Under the new state law, the business subject to the corporation business tax will be allowed to deduct from income all ordinary expenses associated with managing a licensed cannabis business.

By Jelani Gibson, nj.com – (via TNS).

New Jersey Governor Phil Murphy has signed a bill into law that makes it possible for New Jersey cannabis businesses to deduct some expenses on state tax returns by decoupling them from federal rules.

Since cannabis is federally prohibited, cannabis businesses were not allowed to deduct expenses like normal businesses would (Section 280E of the IRS Tax Code). Under the new state law, the business subject to the corporation business tax will be allowed to deduct from income all ordinary expenses associated with managing a licensed cannabis business, including the opportunity to qualify for research and development deductions.

The measure was sponsored by state Sens. Troy Singleton, D-Burlington, and Shirley K. Turner, D-Mercer, and Assemblywoman Annette Quijano, D-Union.

“We have seen here in New Jersey, and around the country, that legal cannabis businesses tend to lack diversity both in gender and race amongst its ownership ranks. This law aims to level the playing field for all cannabis businesses,” Singleton said in a statement shortly after the bill became law. “It will ensure that dispensaries are paying a fair amount of taxes by taking into account critical business expenditures and allowing these deductions from their income.”

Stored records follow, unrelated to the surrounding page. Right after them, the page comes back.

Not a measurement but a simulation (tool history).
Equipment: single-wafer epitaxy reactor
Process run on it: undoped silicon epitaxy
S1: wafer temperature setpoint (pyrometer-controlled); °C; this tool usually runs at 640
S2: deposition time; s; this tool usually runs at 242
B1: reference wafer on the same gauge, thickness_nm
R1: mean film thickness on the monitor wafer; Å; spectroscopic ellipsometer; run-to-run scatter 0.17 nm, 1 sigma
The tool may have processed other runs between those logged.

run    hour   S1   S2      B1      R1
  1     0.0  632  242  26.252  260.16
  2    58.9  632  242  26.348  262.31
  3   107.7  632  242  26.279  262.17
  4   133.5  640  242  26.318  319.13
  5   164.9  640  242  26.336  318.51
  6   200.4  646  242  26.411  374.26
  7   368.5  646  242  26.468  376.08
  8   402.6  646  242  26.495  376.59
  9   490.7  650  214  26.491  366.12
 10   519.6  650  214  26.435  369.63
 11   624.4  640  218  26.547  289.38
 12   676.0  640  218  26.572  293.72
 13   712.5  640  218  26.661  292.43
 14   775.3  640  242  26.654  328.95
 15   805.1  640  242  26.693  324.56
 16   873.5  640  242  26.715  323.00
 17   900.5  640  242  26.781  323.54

The legislation’s language was largely influenced by the Cannabis Interest Group of the New Jersey Society of Certified Public Accountants

“We applaud the initiative and efforts taken by bill sponsors Assemblywoman Annette Quijano and state Sen. Troy Singleton,” Ralph Albert Thomas, NJCPA executive director, said in the wake of the bill’s passage. “They quickly recognized the importance of addressing this little-understood but critically important issue and tirelessly pushed for its passage.”

Stacey Udell, an accountant at HBK Valuation with many clients in New Jersey’s nascent legal market, said the new law will offer much needed relief.

“Decoupling provides a much needed tax break to plant-touching cannabis businesses by enabling them to deduct all cost of operating for state tax purposes,” she said. “It means cannabis businesses will be treated like non-cannabis businesses … the way it should be.”

The bill was also lauded by the state’s two largest trade groups representing cannabis commerce, The New Jersey CannaBusiness Association (NJCBA) and the New Jersey Cannabis Trade Association (NJCTA), a coalition of the largest operators in the state.

“It continues the process of normalizing the cannabis industry through common sense measures that benefit everyone,” said NJCBA interim-president Scott Rudder, who also owns a dispensary license.

The NJCTA also released a statement supporting the normalization of the industry.

“Now, New Jersey’s licensed cannabis operators will be treated like any other legal enterprise operating in New Jersey, a sense of normalcy that our industry will cherish,” the statement partially read.

The NJCTA president, Todd Johnson, criticized the lack of state and federal deductions in a February NJCTA blog post, and said a company could end up “owing more in federal and state income taxes than their entire net income for the year.”

Gaining access to capital has been one of the primary challenges of the cannabis industry.

“Above all, this decision opens the door for entrepreneurs, social equity groups and cannabis operators of all sizes to gain access to critical capital and leverage opportunities that will allow their businesses to grow and thrive,” said James Leventis, executive vice president of Legal, Compliance & Government Affairs at Verano, a cannabis company that does business in New Jersey and elsewhere across the U.S.

The move has been touted as something that can help smaller operators even more.

“The large players are going to find a way to get what they need done in the investor market,” said cannabis lobbyist and lawyer Bill Caruso of Archer Law. “They have the ability to tap access to capital.”

“This is a great way for Jersey to do what it can in a very limited way, because of lack of action at the federal level to help — it will benefit small businesses,” he said.